You and your guy have moved to the long-awaited “”next level”” of your relationship, called getting engaged. What do you do now? Many future brides start a diet, hire a personal trainer, shop for the perfect dress, experiment with updos, and hire a wedding planner.
What is often left out of the flurry of planning for the big day is reality! Every couple getting married wants their wedding day to be special, but they often lose sight of what’s really important. Here’s an unconventional guide to being engaged.
Remember to be engaged. That means to focus on the relationship and nurture it during this time. This is the number one mistake I see couples make: They make the wedding the be-all and end-all and lose sight of the relationship. They make it about the one-day wedding instead of the decades-long marriage.
Get into reality and stay there! When you remember that the important thing is the marriage, rather than the wedding, it’s easier to stick to your budget. The stress of paying off the big bills from the big day and the big honeymoon can seriously jeopardize a new marriage. That doesn’t mean you must wear a burlap sack as a wedding dress and serve rice cakes at the reception! But staying within your means becomes easier when you keep things in perspective: one day, versus many years.

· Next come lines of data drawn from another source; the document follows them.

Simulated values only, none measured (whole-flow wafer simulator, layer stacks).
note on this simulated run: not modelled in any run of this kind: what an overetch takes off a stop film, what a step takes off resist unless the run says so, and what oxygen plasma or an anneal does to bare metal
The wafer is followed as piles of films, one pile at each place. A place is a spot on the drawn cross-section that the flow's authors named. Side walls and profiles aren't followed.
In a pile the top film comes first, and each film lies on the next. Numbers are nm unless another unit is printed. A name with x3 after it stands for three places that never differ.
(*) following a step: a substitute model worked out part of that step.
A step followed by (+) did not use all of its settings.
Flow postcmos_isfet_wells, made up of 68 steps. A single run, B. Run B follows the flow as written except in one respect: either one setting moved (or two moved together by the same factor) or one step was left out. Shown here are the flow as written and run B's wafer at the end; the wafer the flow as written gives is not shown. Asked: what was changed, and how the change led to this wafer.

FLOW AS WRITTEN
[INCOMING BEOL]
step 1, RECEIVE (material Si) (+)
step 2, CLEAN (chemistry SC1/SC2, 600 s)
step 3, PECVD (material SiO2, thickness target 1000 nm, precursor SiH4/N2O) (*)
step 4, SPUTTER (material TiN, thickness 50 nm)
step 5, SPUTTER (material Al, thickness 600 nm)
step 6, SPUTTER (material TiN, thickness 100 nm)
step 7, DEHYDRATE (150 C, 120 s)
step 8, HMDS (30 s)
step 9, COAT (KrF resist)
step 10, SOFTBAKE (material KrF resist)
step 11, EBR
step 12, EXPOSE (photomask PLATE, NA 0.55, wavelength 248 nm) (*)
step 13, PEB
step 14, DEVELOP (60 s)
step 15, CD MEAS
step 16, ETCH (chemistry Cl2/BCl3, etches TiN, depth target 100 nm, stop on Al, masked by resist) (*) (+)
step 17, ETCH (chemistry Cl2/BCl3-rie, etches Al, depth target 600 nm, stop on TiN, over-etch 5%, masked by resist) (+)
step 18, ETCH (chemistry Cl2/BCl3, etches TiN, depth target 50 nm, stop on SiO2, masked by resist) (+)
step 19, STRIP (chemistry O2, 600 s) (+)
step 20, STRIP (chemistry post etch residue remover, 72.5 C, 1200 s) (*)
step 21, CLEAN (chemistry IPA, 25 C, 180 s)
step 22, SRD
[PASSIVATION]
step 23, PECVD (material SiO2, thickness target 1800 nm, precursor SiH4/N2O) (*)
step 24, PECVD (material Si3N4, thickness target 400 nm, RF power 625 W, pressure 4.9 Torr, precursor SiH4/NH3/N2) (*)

Make it about meaningfulness and fun, rather than appearances. You’re not going to get an Academy Award for your wedding performance. This is the time to enjoy yourselves together, not crash diet to get the slimmest photos. Choose a song for your first dance that you truly love dancing to together, rather than thinking of it as a command performance with an audience of critics. Same with the vows: It’s about what is meaningful to you and your partner, not about playing to the back row.
Make time to enjoy each other and talk about things other than the wedding. The wedding plans may feel all-consuming, but when you remember to put the merry in marriage, you’ll have more fun with the plans. Six months after the wedding, no one’s going to remember whether you had the plain chairs or the ones with curlicues. But that fight you had in the car on the way to the dance coach? The fall-out from that can have a very long half-life.
In relationships, as in life, it’s not the destination that’s as important as the journey. That destination wedding is just a destination. The marriage relationship is the all-important journey.